Parliament approves passage of a Catalan transgender law introduced by Esquerra

The chamber has banned members of parliament from discriminating or stigmatizing groups, with the votes of the pro-sovereignty parties

The Parliament of Catalonia has approved the motion introduced by the Esquerra Republicana parliamentary group that recommends passage of a future Catalan transgender bill on the change of name and the recognition of the choice of sex of transgender people; a bill that must be based on international recommendations, such as those of the Parliamentary Assembly of the Council of Europe. The chamber has urged the government to start work on the draft bill within twelve months. This is one of the ways to comply with the law on equal treatment and non-discrimination that was approved by the previous parliament.

The push for the transgender law was approved with the votes of Esquerra Republicana, centre-right Junts, and left-wing CUP and Comuns, while the branch of the Spanish socialists, the PSC, abstained. “The Socialists have abstained on the point of the transgender law because they have been blocking it in the Spanish Congress, from the Cabinet through to parliamentary debate; it’s not that they don’t want to talk about specific issues in the law, it’s that they won’t allow introduction of the law at all,” denounced the Member of the Catalan Parliament (MCP) Ms Jenn Díaz.
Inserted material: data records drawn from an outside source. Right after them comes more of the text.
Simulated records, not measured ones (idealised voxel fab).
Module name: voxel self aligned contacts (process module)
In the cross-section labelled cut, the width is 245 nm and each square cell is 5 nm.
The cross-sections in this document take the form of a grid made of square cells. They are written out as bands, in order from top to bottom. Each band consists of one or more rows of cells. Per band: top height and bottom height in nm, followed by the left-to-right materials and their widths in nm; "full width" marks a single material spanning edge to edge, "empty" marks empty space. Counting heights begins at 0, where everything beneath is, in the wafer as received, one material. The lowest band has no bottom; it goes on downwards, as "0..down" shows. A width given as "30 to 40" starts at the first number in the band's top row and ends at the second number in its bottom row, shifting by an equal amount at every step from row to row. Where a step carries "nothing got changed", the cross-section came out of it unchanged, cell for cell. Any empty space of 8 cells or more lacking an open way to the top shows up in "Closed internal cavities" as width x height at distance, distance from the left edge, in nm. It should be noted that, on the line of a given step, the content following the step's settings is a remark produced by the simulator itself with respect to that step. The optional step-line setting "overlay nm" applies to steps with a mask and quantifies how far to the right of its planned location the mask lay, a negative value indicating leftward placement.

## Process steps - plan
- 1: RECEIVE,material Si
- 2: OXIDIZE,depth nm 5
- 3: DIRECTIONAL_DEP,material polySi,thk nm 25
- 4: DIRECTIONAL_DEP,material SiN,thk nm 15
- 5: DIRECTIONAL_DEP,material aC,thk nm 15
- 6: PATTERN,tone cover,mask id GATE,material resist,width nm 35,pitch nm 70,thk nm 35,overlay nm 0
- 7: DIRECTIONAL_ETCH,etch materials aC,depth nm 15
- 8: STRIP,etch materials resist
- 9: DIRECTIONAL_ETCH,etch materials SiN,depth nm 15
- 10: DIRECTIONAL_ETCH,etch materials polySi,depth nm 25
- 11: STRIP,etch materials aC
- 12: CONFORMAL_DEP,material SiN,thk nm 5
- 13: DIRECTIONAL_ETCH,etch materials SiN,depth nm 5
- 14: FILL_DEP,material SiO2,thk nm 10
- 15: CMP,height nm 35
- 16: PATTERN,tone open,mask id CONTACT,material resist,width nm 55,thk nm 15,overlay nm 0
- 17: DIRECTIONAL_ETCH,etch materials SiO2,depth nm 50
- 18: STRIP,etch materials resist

Elsewhere in the draft, it establishes that statute law be adapted in order to guarantee the rights of recovery and care of children of victims of gender violence without conditioning it to the consent of both parents. And Esquerra has also put to the vote the requirement of MCPs to have “a respectful, scrupulous, and exemplary attitude” in parliamentary debates in accordance with the principles of equality and non-discrimination, both on the grounds of gender and sexual orientation, belief, ethnicity or language, or any other type of discrimination, “including non-stigmatization and targeting of LGTBI groups and, very especially, transgender people.”

In MCP Díaz’s own words uttered in the previous plenary session, “we defend trans-inclusive feminism to curb the institutional violence that some, although an ever smaller minority, have stubbornly fed; we mean to fight those forms of hatred in this chamber that seek to victimize certain collectives.”